Future Apple Watch bands could house electrical and data contacts, allowing more potential functionalities such as replaceable power sources or external sensors outside the wearable itself.
According to a new report from Apple Insider, the Cupertino company has been granted a patent by the US Patent and Trademark Office for a potential function called “Accessory Contacts”:
In a patent granted to Apple by the US Patent and Trademark Office on Tuesday for “Accessory Contacts,” the company suggests a solution could be found in the form of contacts embedded within the connector used to affix bands to the Apple Watch.
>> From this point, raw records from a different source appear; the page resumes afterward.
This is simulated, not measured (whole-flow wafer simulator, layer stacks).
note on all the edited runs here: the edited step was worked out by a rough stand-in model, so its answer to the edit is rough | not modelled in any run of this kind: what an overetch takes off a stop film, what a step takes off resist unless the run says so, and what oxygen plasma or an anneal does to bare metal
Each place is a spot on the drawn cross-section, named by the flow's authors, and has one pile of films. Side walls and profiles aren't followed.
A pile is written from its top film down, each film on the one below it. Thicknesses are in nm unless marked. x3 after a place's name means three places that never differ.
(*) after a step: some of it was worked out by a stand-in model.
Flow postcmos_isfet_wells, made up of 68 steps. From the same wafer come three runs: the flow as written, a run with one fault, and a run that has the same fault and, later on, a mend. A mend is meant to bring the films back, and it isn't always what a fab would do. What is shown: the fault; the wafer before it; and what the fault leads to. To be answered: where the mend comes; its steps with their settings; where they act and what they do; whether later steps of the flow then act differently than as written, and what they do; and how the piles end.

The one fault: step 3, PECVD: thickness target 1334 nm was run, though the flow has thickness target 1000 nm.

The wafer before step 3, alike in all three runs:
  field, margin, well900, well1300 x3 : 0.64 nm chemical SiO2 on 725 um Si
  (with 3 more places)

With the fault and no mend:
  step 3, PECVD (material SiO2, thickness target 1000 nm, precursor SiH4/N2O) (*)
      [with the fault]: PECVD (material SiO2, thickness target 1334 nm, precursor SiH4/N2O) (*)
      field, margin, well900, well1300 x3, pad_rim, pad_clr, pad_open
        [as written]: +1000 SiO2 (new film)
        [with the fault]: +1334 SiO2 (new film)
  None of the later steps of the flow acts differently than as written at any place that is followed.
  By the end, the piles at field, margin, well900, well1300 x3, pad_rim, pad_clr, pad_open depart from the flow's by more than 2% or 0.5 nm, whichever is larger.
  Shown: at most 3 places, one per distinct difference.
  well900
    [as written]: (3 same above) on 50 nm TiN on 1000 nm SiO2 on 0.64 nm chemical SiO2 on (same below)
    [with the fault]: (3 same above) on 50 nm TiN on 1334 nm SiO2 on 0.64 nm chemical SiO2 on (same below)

According to the filing, the system would be somewhat reminiscent of the existing method of connectivity for Apple Watch bands, with a section that slides in from a side and is held in place using spring-loaded pins that pop into recesses within the Apple Watch body. A button can be pressed to pull the pin sections back, allowing the band connector to slide out.
The pins would potentially function as a way electrical contacts could be made, not just as a point of anchoring. “Connections from components on the band could be led to each pin, which springs up and presses against an internal contact in the Apple Watch body’s recesses as part of the locking mechanism,” explains the report.
According to the report, this button would enable a user to control whether or not the connection is made through a “sled” that holds the pins. This function could also take the form of a kind of sliding switch that would keep the mechanism in either a sprung or retracted state.
“This form of system can also allow for a plurality of pins to be raised into the Apple Watch’s body, both to increase how secure the band is in the device itself, and to offer more electrical connections,” explains Apple Insider. “This can enable, for example, one pair to handle power exchanges, while another could deal with data transfers.”
This isn’t the first time Apple has considered the possibility of adding hardware to the Apple Watch band. The company filed a patent earlier this year for an Apple Watch band-based camera.